The Rise and Fall of the “Big Indian” Statue

By Kevin Hundt

In the past few weeks since La Crosse Mayor Tim Kabat ordered the removal of the “Hiawatha” statue in Riverside Park, the usual debate over history, nostalgia, and representation has once again sprung to life like an improperly disposed-of vampire.

The recent history of indigenous opposition to the statue starts twenty years ago, when Tracy Littlejohn, Matthew Stewart, and Dan Green (Kera Cho Mani ga) led an unsuccessful campaign to get rid of it rather than repairing extensive cracks and fading paint. In the mid-2000s, they organized student marches and rallies against it for Indigenous People’s Day. Dan Green has written and spoken against what he calls “the Colossus of Kitsch” and featured in the 2015 University of Wisconsin – La Crosse student documentary “Patterns.” 

After the election of Trump, fascists marching in the street across the country, and toppling of pro-Confederate monuments, various community members and organizations ramped up a renewed effort to remove the statue, culminating in a 2018 agreement for the family of the sculptor, Anthony Zimmerhakl, to take possession of it and move it to private land elsewhere. 

Now, two years later, with the family having not having found a location nor the money to transport it, and with the George Floyd uprising in the air, Mayor Kabat kicked off the newest and strongest effort yet to remove the statue by sending a letter to the the Board of Park Commissioners (which controls city parks) asking for the statue to be removed.  This was supported by community members asking them to follow through with Kabat’s request. At the same time, several members of the City Council attempted to slow down the process by asking the board to delay their decision until August so the Council could weigh in, or by coming up with entirely new proposals despite having years to work on it.

Opponents to removing the statue have stated many reasons to keep it, which have fallen under a handful of general categories, namely nostalgia, misconceptions about the origins of the statue, or a belief that it somehow honors Native Americans.  

Nostalgia primarily manifests as people saying that they would be sad to see the statue go because they either grew up while it existed or they knew the sculptor.  The misconceptions about the origins of the statue include the idea that it was initially intended to honor Native Americans (often with unsubstantiated claims that Zimmerhakl was part Native American or had researched traditional clothing), that it was donated to the city by the artist or some other group, or that it didn’t become controversial until recently.

Nostalgia isn’t something that can be reasonably debated, so it’s up to people to decide if their nostalgia is more important than indigenous members of the community. However, clearing up factual misconceptions about the statue simply takes a trip through the relevant archival documents.

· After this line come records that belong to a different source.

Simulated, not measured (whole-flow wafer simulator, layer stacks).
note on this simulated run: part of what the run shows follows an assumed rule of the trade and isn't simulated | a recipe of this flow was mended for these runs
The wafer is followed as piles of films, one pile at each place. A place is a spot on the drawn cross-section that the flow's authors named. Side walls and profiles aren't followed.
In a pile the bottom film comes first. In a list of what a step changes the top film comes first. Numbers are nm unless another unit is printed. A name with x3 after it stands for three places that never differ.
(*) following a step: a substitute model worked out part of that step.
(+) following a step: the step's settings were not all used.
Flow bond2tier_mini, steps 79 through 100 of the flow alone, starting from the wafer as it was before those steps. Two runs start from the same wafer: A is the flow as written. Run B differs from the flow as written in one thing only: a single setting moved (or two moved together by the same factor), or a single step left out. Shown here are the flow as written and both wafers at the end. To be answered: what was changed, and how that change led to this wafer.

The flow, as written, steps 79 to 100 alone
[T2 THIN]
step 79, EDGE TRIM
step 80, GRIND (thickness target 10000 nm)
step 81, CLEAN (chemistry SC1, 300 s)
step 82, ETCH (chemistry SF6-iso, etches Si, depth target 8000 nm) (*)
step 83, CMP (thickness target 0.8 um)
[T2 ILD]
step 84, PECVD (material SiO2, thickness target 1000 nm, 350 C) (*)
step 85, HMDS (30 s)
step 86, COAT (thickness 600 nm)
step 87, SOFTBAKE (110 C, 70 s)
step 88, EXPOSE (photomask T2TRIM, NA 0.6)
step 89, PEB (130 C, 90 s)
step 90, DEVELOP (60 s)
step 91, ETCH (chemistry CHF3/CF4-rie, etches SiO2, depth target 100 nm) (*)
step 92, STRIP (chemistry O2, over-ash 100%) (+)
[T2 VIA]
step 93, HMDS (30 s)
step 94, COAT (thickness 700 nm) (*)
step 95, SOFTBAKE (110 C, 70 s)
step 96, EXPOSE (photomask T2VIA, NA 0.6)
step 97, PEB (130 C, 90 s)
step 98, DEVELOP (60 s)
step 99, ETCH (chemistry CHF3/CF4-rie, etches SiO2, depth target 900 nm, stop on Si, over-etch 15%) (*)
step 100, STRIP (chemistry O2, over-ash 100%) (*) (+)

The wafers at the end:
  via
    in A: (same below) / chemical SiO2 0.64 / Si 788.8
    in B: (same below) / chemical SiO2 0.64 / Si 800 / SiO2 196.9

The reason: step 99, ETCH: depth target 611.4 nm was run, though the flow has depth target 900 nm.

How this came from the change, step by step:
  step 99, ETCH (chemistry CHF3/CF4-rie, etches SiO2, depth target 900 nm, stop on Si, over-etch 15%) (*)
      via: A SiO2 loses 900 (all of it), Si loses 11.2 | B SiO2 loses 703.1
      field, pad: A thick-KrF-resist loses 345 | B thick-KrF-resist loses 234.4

The Statue Debate 60 Years Ago

In the mid 1950s, the La Crosse County Retail Gasoline Dealers Association (with representatives from local Standard, Phillips 66, Shell, Mobil, Conoco, and Cities Service stations) asked the La Crosse Chamber of Commerce to come up with ways to drum up more business for them. Car tourism being a relatively novel form of entertainment, this was the era of the roadside attraction. The statue here was hardly unique, having been prefigured by “Cigar Store Indian” statues and other similar statues across the country (take note of the dates on the linked page, as they cover a wide range to almost the present day).  

The name “Hiawatha” was chosen in 1958 by the Chamber of Commerce and Chamber-City-County Tourism Committee because of the Longfellow poem “The Song of Hiawatha”  and the so-called “Hiawatha Valley” tourism area, which had been designated decades earlier as the stretch of the Mississippi between La Crosse and Hastings, Minnesota.

Opposition began immediately in 1958, with Alvin Blackdeer, president of the Winnebago Indians Veteran Association, and William Koch, a local historian, writing letters published in the Tribune declaring that a Hiawatha statue would be an affront to local history and Winnebago/Ho-Chunk identity in their homeland. 

They were later joined by the local AFL-CIO union, Badger State Sportsmen’s Club, and Outdoors Unlimited. Note, however, that this opposition was almost entirely about the name of the statue rather than its existence; these individuals and groups wanted the statue named Decorah, for the prominent Ho-Chunk family which had produced many of the leaders of that nation and of the village which was where La Crosse now stands.

The debate raged for three years, with apparently no less ferocity than the one of the present day. There was opposition to the location of the statue in Riverside Park, which was conceived of as having a “formal” tone which would clash with the pop/kitsch look of the statue (1); the Chamber countered that the Riverside location would provide “easy access” for tourists and downtown shopping, provide a photogenic backdrop, and create “definite story values for publicity releases.”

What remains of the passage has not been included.